First-time shoppers in Stockholm are delighted to discover that Swedish designers apply refined, sophisticated and contemporary ideas to fashion as well as to furnishings for home and office. Their emphasis is on simplicity of line and quality, along with convenience and versatility.
Several Swedish style-setters that are the rage in Stockholm and other European capitals are still relatively unknown in the United States.
Their clothes are expensive, and Swedish price tags seem to loom larger when viewed from the perspective of someone with shrinking American dollars. But these clothes are reasonable when you consider that Swedish fashions available in the United States (Bjorn Borg's sportswear line, for example) sell for as much as double their Swedish price.
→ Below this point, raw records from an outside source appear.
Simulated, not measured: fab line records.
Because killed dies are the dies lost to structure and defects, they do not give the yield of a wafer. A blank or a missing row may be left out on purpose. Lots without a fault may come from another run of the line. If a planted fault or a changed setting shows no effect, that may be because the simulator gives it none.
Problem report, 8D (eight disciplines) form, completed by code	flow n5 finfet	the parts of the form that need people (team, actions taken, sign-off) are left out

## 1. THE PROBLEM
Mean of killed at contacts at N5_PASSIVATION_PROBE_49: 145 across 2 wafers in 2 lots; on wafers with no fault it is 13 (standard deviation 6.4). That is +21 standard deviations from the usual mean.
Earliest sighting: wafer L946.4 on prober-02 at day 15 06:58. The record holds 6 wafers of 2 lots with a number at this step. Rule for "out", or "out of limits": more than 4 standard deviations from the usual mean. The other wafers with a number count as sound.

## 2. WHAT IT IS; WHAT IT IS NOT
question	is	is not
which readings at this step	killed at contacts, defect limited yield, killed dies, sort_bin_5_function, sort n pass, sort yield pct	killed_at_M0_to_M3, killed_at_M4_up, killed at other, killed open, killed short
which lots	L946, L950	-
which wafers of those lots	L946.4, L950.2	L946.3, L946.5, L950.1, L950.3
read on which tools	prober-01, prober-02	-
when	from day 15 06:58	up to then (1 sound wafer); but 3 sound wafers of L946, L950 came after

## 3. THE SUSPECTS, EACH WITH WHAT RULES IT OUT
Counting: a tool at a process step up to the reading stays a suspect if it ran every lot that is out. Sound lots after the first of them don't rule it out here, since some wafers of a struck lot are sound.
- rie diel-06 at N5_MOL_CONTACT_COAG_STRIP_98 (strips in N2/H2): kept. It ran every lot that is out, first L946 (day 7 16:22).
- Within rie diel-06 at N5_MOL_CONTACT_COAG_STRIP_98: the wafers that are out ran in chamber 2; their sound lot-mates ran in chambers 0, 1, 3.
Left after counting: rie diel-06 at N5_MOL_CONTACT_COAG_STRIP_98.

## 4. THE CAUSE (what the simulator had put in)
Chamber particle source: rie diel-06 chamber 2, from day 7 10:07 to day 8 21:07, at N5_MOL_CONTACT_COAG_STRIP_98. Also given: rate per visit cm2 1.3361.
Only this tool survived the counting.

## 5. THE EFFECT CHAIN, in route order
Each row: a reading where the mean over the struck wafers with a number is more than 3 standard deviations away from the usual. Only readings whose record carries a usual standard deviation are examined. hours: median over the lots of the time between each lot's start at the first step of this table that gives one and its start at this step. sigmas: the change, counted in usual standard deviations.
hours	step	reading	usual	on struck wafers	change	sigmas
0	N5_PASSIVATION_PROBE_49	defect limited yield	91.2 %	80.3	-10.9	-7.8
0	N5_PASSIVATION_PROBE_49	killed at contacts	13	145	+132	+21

Most Swedish designers tend to create casually elegant clothes, and their lines are remarkably individualistic.
Get a good overview of their work at Nodiska Kompaniet, better known as N.K. (Hamngatan 18-20), one of Stockholm's finest large department stores. On the frst and second floors expansive boutiques display a broad range of current Swedish fashions. Here's a sampling of what you'll find:
Under the LOB-Design label, designers Lena Berglund and Bo-Goran Guldbrand combine flair and practicality in their coordinated line of men's and women's fashion.
Theirs is a young look, with high- fashion lines applied to a lot of basic mix-and-match knitwear. For example, a women's knit ensemble (about $450) contrasts white, loosely fitted trousers and a matching ankle-length, broad-shouldered sweater coat with an off-black high-collared knit under-sweater. Each piece is accented with stud-like silver buttons.
Similar buttons are featured on another white knit ensemble (about $400), a hip-length box jacket over a pleated skirt and white under-sweater with a demure Peter Pan collar.
One knit series features bold black geometric patterns on white fields, with long and short skirts (about $150) to be worn with hip-length or short (some with bare midriffs) sweaters (about $200).
Some men's and women's styles are coordinated: a skinny, form-fitting mini-dress in olive drab--accented with black collar, black trim on sleeves and black buttons--works with a man's olive drab Cossack shirt with black trim on sleeve cuffs and neck, to be worn with loose-fitting black trousers. Very attractive.
Marc O'Polo, actually a group of five designers, features natural fabrics, including wonderfully textured cottons and smoothly flowing cotton knits. The detailed styling is always captivating.
Women's dresses (about $280 and up) have dropped waists or unpredictable layering; some jackets (about $250 and up) have deep-pleated peplums. Skirts are long and flaring.
There are corduroy trousers with buttons up the side of the calf to be worn with big-pocketed shirts accessorized with bow ties. Men's styles are similarly chic and comfortable.
Sweaters (about $200 and up) are loose-fitting and boldly textured or patterned. Trousers (about $100) are roomy, with front pleats and wide legs. There are carrying bags of leather-trimmed canvas (about $150) or heavy, durable leather (about $400) that will help to transport purchases home. Marc O'Polo recently opened a boutique on New York's trendy Columbus Avenue (No. 214), where prices are about 20% higher.
Sizes 38 to 50
Big Is Beautiful is for the woman who doesn't want style to cease at size 42. Designer Jytte Meilvang, named Sweden's 1987 Designer of the Year, is a former model for larger sizes. She is a genius at contouring, proportioning and mixing patterns to create a fabulously elegant look that makes sizable patrons look stylish.
Flowing black-and-white-striped trousers, narrowed at the ankles, are worn with a loosely belted, broad-shouldered, white-on-black polka dot jacket over a contrasting black-on-white polka dot deep V-neck blouse.
Other similarly ingenious ensembles (priced from about $350 and up) use boldly patterned cover-ups with solid-colored basic trousers and turtlenecks. There are also magnificent suits and dresses.
Theme colors often include off-white, cognac, black and dark brown, but vibrant primary colors are also used. Styles are made in sizes 38 to 50, but the clothes are so attractive that women who wear smaller sizes often buy them and wear them big.
Scandinavian Silk Trade
Another favorite with Scandinavian women is designer Annika Warberg, whose silk fashions are often quite exotic. They frequently have animal themes and unpredictable details.
There are giraffe print skirts and shirt ensembles (about $300), tiger print dresses (about $550) and silk, sarong-like trousers (about $250) that push up the leg and button to hold the length you've selected. If you find such total fantasy too extreme, you might select one of Warberg's stunning silk scarfs (about $80 and up) with which to accessorize a simpler outfit.